Break Like the Wind is a 1992 album by the semi-fictional band Spinal Tap. The songs include a range of genres, from the glam metal anthem "Bitch School" down to the skiffle satire of "All the Way Home". The title, and the album's title track, is a double entendre that combines and confuses the idiom "make like the wind" (also possibly a reference to the Christopher Cross song "Ride Like the Wind", famously covered by British heavy metal band Saxon) with "break wind", a euphemism for flatulence.

Originally, the CD was packaged in an 18-inch "extra-long box," as a satire against the controversial packaging policy of longboxes which was increasingly criticized as unnecessary and wasteful.

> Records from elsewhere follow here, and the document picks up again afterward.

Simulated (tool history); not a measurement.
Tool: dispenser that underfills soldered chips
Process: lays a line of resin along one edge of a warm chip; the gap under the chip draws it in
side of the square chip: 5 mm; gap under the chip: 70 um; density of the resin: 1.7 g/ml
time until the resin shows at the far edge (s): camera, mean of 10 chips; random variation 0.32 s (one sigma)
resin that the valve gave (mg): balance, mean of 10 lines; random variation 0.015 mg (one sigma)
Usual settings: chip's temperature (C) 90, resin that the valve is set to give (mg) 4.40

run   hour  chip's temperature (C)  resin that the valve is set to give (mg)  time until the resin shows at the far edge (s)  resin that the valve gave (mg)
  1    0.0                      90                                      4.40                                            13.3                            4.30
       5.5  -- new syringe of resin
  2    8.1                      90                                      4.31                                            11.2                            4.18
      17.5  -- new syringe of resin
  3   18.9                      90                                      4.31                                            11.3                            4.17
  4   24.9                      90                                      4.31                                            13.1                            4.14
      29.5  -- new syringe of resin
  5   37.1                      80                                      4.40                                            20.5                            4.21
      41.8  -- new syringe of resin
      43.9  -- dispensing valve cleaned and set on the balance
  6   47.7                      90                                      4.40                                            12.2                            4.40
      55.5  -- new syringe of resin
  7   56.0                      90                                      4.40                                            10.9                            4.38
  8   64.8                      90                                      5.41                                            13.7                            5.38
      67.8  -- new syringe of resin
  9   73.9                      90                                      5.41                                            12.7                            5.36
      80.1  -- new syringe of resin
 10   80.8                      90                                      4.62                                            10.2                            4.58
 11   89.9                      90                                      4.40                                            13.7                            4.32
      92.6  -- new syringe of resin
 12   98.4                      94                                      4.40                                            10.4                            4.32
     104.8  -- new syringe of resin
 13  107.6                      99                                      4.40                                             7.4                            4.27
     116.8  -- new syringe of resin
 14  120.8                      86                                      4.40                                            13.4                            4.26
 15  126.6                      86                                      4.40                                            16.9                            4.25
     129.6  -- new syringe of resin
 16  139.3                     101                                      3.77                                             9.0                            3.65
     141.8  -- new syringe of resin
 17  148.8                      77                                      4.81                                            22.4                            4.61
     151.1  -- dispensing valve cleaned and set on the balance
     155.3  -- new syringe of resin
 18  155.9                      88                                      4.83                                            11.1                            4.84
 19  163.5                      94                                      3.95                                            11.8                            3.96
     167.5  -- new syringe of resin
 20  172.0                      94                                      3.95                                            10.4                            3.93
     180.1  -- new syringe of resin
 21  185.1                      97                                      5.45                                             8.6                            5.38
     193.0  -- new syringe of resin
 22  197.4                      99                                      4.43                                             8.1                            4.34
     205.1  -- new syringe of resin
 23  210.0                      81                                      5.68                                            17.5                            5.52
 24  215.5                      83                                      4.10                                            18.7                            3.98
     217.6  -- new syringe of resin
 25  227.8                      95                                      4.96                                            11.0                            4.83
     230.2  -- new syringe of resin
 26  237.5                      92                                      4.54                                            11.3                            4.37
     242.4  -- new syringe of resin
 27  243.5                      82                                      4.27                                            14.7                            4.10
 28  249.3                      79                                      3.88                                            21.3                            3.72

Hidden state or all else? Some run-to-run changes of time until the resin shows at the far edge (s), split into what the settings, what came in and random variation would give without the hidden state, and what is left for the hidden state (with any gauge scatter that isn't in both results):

In the film This Is Spinal Tap, David St. Hubbins (portrayed by Michael McKean) and Nigel Tufnel (portrayed by Christopher Guest) claim "All the Way Home" is the first song they wrote together, and that six years after it was written, David and Nigel recorded the song in December 1961. The film recounts the two being in different bands, David in the 'Creatures' and Nigel with the 'Lovely Lads'. Similarly, "The Sun Never Sweats" is implied to be the title track from their fictitious album of the same name, whose cover is shown on the packaging of the album This Is Spinal Tap.

All tracks by David St. Hubbins, Nigel Tufnel & Derek Smalls except where noted

"Break Like the Wind" samples the classical guitar piece Concierto de Aranjuez by Rodrigo.